Converting an image rotation demo from JuliaCon 2021 (AMD -> NVIDIA)

I’ve been trying to convert the rotate_kernel function from the 2021 JuliaCon GPU Workshop to work with CUDA, but I’m having trouble.

I’m new to building kernels on the GPU, but my current implementation of these functions are as follows:

function rotate_kernel(out, inp, angle)
    x_idx = (blockDim().x * (blockIdx().x - 1)) + threadIdx().x
    y_idx = (blockDim().y * (blockIdx().y - 1)) + threadIdx().y
    x_centidx = x_idx - (size(inp,1)÷2)
    y_centidx = y_idx - (size(inp,2)÷2)
    x_outidx = round(Int, (x_centidx*cos(angle)) + (y_centidx*-sin(angle)))
    y_outidx = round(Int, (x_centidx*sin(angle)) + (y_centidx*cos(angle)))
    x_outidx += (size(inp,1)÷2)
    y_outidx += (size(inp,2)÷2)
    if (1 <= x_outidx <= size(out,1)) &&
       (1 <= y_outidx <= size(out,2))
        out[x_outidx, y_outidx] = inp[x_idx, y_idx]
    end
    return
end

and

function exec_gpu(f, sz, args...)
	@cuda f(args...)
end

where my “lilly” array is a 250x250 array of Float32:

lilly = rand(250,250)
lilly_gpu = CuArray(lilly)
lilly_rotated = similar(lilly_gpu)
lilly_rotated .= 0

and my functions are being called as follows:

exec_gpu(rotate_kernel, size(lilly_gpu), lilly_rotated, lilly_gpu, deg2rad(37))

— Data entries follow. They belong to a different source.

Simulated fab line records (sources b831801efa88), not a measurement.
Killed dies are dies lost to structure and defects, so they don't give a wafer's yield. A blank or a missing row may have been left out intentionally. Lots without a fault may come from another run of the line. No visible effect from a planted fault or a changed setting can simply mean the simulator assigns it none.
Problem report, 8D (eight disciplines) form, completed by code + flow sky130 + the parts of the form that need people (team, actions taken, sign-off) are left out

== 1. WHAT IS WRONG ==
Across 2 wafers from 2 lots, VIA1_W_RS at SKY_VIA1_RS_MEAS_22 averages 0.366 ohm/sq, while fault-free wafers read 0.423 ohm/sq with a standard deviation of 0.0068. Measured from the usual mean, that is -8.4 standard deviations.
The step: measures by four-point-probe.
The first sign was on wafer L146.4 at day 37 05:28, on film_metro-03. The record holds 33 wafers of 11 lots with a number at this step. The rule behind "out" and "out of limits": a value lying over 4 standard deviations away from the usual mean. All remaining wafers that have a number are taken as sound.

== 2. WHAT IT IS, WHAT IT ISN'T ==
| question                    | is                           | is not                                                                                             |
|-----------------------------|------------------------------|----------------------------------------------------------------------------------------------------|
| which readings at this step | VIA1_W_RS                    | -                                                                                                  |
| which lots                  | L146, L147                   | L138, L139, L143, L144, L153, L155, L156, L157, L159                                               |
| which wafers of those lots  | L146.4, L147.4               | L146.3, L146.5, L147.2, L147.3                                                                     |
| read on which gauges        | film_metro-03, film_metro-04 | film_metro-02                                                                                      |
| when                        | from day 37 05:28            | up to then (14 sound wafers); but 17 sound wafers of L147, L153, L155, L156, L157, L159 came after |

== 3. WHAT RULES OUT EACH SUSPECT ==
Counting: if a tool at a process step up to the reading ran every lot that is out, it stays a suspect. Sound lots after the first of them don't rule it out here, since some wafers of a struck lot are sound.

This seems to run fine on my machine, giving me an output of:

CUDA.HostKernel{typeof(rotate_kernel), Tuple{CuDeviceMatrix{Float64, 1}, CuDeviceMatrix{Float64, 1}, Float64}}(rotate_kernel, CuFunction(Ptr{Nothing} @0x00000000c2fbef10, CuModule(Ptr{Nothing} @0x00000000c29103b0, CuContext(0x000000008baf59a0, instance 83eb46d269112d80))), CUDA.KernelState(Ptr{Nothing} @0x0000000604000000))

But when I try to image Array(lilly_rotated), only the zeros array is shown, and not the rotated array. What am I doing wrong? Any help is appreciated!

You’re only launching a single thread, so it’s expected that your output will be zero. If you check the @roc invocation from the workshop, it specifies groupsize=(32,32) gridsize=sz. You will similarly need to launch multiple CUDA threads and blocks.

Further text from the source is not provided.